1. Since the 1930’s aircraft manufacturers have tried to build airplanes with frictionless wings, wings so smooth and so perfectly shaped that the air passing over them would not become turbulent

The first part "wings so smooth" is an adjective phrase combined with the latter part "so perfectly shaped" which is adverbial in construction. In essence, I would consider this an adverbial phrase as a whole because it modifies the "frictionless wings"

2. Since the 1930’s aircraft manufacturers have tried to build airplanes with frictionless wings, shaped so smoothly and perfectly that the air passing over them would not become turbulent.

This is a passively formed adverbial phrase.

Is smooth both adverb and adjective? How to identify when it's used as a verb and when as an adjective? Also what's wrong with this sentence?

3. Since the 1930’s aircraft manufacturers have tried to build airplanes with frictionless wings that are shaped so smooth and perfect that the air passing over them would not become turbulent.

This is incorrect because "shaped" is a verb used passively and verb requires adverbs not adjectives.

CB

1. Since the 1930’s aircraft manufacturers have tried to build airplanes with frictionless wings, wings so smooth and so perfectly shaped that the air passing over them would not become turbulent

The first part "wings so smooth" is an adjective phrase combined with the latter part "so perfectly shaped" which is adverbial in construction. In essence, I would consider this an adverbial phrase as a whole because it modifies the "frictionless wings"

2. Since the 1930’s aircraft manufacturers have tried to build airplanes with frictionless wings, shaped so smoothly and perfectly that the air passing over them would not become turbulent.

This is a passively formed adverbial phrase.

Is smooth both adverb and adjective? How to identify when it's used as a verb and when as an adjective? Also what's wrong with this sentence?

3. Since the 1930’s aircraft manufacturers have tried to build airplanes with frictionless wings that are shaped so smooth and perfect that the air passing over them would not become turbulent.
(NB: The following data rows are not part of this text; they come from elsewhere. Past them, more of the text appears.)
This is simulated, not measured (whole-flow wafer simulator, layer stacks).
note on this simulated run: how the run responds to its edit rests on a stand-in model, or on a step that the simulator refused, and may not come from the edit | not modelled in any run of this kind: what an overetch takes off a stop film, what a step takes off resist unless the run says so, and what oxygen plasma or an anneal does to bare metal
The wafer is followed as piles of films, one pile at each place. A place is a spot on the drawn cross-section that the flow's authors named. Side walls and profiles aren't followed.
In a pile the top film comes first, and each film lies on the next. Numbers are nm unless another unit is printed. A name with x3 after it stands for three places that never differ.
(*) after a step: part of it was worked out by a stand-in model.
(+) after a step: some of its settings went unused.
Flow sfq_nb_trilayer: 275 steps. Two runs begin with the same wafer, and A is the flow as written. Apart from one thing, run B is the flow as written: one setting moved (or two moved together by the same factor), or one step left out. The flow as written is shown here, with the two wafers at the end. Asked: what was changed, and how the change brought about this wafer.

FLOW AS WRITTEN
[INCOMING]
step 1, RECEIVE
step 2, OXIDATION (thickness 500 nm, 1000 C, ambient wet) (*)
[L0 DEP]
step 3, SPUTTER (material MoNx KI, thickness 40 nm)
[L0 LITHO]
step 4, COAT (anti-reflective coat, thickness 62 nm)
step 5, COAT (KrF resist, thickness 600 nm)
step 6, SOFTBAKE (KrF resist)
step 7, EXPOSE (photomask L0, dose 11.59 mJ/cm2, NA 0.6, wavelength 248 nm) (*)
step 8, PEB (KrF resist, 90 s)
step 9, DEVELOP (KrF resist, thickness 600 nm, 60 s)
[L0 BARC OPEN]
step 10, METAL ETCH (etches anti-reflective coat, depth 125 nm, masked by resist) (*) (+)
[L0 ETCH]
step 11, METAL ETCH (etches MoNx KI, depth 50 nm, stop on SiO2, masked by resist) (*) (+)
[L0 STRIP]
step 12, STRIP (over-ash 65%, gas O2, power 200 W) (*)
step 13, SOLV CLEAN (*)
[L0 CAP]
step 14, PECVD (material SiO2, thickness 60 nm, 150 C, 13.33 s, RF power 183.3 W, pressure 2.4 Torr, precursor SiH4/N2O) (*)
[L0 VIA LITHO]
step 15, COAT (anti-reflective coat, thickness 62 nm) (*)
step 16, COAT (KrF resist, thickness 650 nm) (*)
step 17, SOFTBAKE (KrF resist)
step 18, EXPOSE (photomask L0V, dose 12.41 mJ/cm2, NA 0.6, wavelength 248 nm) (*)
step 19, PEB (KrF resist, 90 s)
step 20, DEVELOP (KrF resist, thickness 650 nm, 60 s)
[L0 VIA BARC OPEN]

This is incorrect because "shaped" is a verb used passively and verb requires adverbs not adjectives.

Grammarian-bot2. Since the 1930’s aircraft manufacturers have tried to build airplanes with frictionless wings, shaped so smoothly and perfectly that the air passing over them would not become turbulent.

Is smooth both adverb and adjective? How to identify when it's used as a verb and when as an adjective? Also what's wrong with this sentence?

This sentence is not wrong albeit correct. Smoothly is an advert that is modifying the adjective "shaped".